Tenants challenge cop patrols
in NY working-class housing
NEW YORK—A federal class action lawsuit was filed March 28 against the New York Police Department’s stop-and-frisk operations in thousands of privately owned apartment buildings in working-class neighborhoods, especially targeting African-Americans and Latinos.

Thirteen plaintiffs, all but two of whom are Black and reside in the Bronx, charge police with “unconstitutional stop, question, search, citation, and arrest policies” operated under the city’s “Operation Clean Halls” program, states a 52-page complaint. Defendants in the suit are the City of New York, Police Commissioner Raymond Kelly, and 17 city cops.

The New York Civil Liberties Union, Latino Justice Puerto Rican Legal Defense and Education Fund, and lawyers with the Bronx Defenders submitted the suit.

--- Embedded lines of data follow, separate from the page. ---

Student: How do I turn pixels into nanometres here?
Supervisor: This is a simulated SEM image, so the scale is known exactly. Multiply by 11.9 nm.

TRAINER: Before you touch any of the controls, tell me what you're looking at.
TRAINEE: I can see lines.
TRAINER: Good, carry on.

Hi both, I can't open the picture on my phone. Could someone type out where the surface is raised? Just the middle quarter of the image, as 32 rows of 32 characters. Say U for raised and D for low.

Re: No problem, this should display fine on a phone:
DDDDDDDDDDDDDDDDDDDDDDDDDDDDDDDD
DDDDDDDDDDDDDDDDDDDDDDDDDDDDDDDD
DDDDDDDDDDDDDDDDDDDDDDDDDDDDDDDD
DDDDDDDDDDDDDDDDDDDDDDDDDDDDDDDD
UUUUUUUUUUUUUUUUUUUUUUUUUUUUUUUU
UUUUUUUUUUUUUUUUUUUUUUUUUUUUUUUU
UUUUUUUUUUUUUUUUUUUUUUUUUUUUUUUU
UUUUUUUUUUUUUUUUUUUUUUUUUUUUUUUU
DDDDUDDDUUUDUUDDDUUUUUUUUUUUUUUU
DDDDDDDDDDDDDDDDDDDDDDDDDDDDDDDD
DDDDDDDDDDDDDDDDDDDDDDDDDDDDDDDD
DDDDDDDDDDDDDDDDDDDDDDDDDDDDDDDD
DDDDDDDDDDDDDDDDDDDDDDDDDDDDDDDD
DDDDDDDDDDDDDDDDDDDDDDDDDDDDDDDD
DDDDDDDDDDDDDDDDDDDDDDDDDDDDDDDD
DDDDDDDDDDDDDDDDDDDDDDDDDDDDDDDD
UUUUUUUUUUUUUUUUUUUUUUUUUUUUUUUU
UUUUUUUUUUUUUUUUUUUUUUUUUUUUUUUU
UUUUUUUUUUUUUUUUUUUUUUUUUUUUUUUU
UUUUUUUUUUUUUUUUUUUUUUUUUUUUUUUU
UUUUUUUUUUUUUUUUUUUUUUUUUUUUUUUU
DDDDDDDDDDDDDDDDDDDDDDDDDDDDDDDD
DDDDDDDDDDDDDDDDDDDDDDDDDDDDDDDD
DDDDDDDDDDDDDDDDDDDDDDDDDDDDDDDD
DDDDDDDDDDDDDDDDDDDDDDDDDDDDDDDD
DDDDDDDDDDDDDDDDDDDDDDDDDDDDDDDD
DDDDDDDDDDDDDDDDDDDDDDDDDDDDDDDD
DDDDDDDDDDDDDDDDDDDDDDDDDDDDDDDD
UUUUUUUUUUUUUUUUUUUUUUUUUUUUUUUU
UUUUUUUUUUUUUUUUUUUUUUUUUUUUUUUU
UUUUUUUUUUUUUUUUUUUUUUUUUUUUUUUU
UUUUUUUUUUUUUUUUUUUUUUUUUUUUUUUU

Police stops occur “in lobbies, vestibules, stairwells, hallways, and other public areas of Clean Halls Buildings,” states the complaint. Residents are “arrested without cause for allegedly trespassing inside their own buildings. They are frequently stopped and forced to produce identification while engaged in completely innocuous activities.” Police also annually conduct hundreds of thousands of floor-by-floor sweeps, known as “vertical patrols.”

Plaintiffs charge the city and police with numerous rights violations as established under the Fourth Amendment to the U.S. Constitution against illegal search and seizure; the First and 14th Amendments on the right to association, assembly, and equal protection; the New York Constitution; and the Fair Housing Act.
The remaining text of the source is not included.